16 Resolutions for Vendors
originally published in MediaPost&;s Social Media Insider

I can’t do my job without great vendor relationships, but I could do my job a lot better if vendors focused on building relationships first and selling later.

Over the course of a year, I’ll get about a thousand pitches from vendors. The great ones lead to vendors becoming partners. The bad pitches get deleted. The worst get forwarded around.

In light of that, here’s my wish list for vendors. Vendors that follow the list will win more business. Granted, the best vendors don’t need this list at all, but most can use at least a few reminders.

BEFORE THE MEETING

1) Do your homework. Google whom you’re meeting with. Find shared connections on LinkedIn. Look at recent agency news.

2) Be personal. A one-line description of what you do is so much more effective than a form letter.

3) Ask questions. It’s in my best interest to make the meeting as productive as possible, so if I can help with that in any way, I will.

4) Listen. I may tell you that just because I have the word “media” in my title doesn’t mean I’m a media buyer. That’s probably an indication that you shouldn’t keep telling me about your CPMs. This is just one of the more egregious and oft-repeated examples.

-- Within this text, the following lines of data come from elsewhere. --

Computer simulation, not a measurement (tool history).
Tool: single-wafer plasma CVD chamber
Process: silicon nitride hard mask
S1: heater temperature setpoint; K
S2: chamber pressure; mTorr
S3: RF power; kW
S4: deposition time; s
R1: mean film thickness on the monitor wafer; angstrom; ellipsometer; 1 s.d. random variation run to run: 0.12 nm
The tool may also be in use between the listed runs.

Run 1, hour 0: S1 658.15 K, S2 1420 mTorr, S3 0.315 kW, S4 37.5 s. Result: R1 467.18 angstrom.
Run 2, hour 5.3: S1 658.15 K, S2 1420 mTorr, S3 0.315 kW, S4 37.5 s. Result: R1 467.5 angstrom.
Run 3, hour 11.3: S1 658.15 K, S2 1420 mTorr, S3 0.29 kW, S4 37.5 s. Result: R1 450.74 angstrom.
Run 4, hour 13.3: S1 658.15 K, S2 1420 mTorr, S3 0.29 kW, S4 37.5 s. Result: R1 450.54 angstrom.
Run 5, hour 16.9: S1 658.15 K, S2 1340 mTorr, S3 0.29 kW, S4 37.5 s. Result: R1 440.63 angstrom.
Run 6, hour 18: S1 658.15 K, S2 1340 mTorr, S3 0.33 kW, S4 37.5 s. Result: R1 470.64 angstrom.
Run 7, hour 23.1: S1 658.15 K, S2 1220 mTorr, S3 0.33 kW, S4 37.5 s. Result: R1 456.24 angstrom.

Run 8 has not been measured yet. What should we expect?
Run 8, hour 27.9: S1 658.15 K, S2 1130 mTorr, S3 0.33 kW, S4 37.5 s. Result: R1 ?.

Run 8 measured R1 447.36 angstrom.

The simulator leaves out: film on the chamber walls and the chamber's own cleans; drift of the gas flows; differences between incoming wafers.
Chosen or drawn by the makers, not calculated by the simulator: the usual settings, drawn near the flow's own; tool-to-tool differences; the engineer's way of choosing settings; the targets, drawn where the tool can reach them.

5) Confirm meetings. The element of surprise is vastly overrated.

DURING THE VISIT

6) Show up five minutes early. If you’re on time, you’re late, given the time it usually takes to set up.

7) BYOD: Bring your own dongle.

8) Show, don’t sell. Share live demos of the site or app whenever possible. Make it interactive.

9) Get to your examples early. I love the meetings where the vendor says, “You guys are really well ahead of the curve, so you don’t need our 20 slides on making the case for social media,” and then they spend the next half hour on those 20 slides. Cut the set-up and get right to what you’re doing.&;

10) Co-create. Often, the best meetings I’m in involve impromptu brainstorms. You’re the product experts; we’re the experts on our clients’ needs and plans. Seize the opportunity to bring the two together.

11) Food helps. In his bestselling book “Influence,” Robert Cialdini wrote, “Using what [psychologist Gregory Razran] termed the ‘luncheon technique,’ he found that his subjects became fonder of the people and things they experienced while they were eating.” And then there’s the illustrious Jenna from “30 Rock,” who timelessly said, “Me want food!” Both apply equally well.

FOLLOWING UP & ONGOING COMMUNICATION

12) Send follow-up collateral in a timely manner. The same day is preferred. If it’s a week later, you risk losing any interest from the initial meeting.

13) Attach small files. Whenever possible, do what you can to make your attachments smaller. I’ve begged and bribed my IT department enough to be able to accept 10MB files, but I can’t quickly forward those to anyone else.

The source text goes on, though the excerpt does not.